Since the beginning of the current uprising in the occupied Palestinian territories, between a quarter and a third of the several thousand Palestinian casualties have been children. While such statistics are depressingly unremarkable compared to similar conflicts in which colonial regimes attempt to subjugate rebellious populations through massive use of military force, the reaction of the international community -- and specifically of that group of industrialised states professing to constitute the civilised world -- has been unprecedentedly callous.

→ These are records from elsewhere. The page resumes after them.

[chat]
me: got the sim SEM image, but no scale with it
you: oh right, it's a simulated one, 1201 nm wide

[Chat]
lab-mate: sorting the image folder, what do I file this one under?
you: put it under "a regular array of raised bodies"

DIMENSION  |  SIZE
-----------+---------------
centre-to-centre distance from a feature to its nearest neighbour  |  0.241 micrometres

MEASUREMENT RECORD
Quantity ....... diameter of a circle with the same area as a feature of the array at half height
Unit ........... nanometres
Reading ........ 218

Characteristically taking their cue from Israeli hasbara (disinformation), numerous opinion makers in the West have suggested that the Palestinian Authority is using children as a human shield in its struggle with the Barak government, and even that Palestinian mothers are deliberately sacrificing their children for political profit and/or monetary gain. That Israeli soldiers (including snipers) are deliberately aiming their rifles at children and pumping bullets into their hearts and brains, in each and every instance without any military rationale or legal justification, and thus committing war crimes, is virtually ignored. Elevating the debate to new heights of ignorance, evasion, and verbatim parroting of Israeli apologia, the queen of Sweden recently expressed sympathy for the plight of Palestinian children (without noting how so many have been killed and wounded), while finding it unfathomable that their parents (rather than their actual killers) are exposing them to so much harm.

The campaign against bereaved Palestinian mothers has become so vicious that the Women's Affairs Technical Committee felt compelled to organise a press conference on 4 November for three mothers of children killed during the uprising in order to demonstrate to the international media that Palestinian mothers are no different than those anywhere else. "My greatest wish," said a devastated Mona Hamad, "is that I rather than my son had been buried." A member of the audience later remarked that it was outrageous that the mothers who lost their children rather than the soldiers who killed them were forced to account for themselves.

The macabre propaganda effort recalls Martin Peretz's desperate attempt at the height of the 1982 siege of Beirut to sweep thousands of Arab corpses under the carpet with the unforgettable observation that "what you have seen and heard on television is simply not true." Indeed, despite having each of its succession of fabrications concerning the deliberate (and in this case televised) murder of Mohamed Al-Dorra refuted by the overwhelming visual, physical, and testimonial evidence, the Israeli military in early November again raised the claim that he was shot dead by Palestinian gunmen. For his part, liberal commentator Tom Segev (Ha'aretz, 6 October) questioned why Mohamed's father placed his son behind him during the fatal encounter when, in Segev's considered view, the boy would have been better protected if Jamal Al-Dorra (who as it stands received the majority of bullet wounds) had situated his son in front. The insinuation that this is another Palestinian parent more concerned with his own safety than that of his child is anything but subtle. Segev's post-mortem directive to defenceless civilians that they should have exchanged positions in the midst of 45 minutes of continuous machine-gun fire directed at them (save for those moments when the IDF death squad deliberately shot and killed a fully recognisable ambulance driver seeking to rescue Mohamed), however, is idiotic to the point of being suicidal.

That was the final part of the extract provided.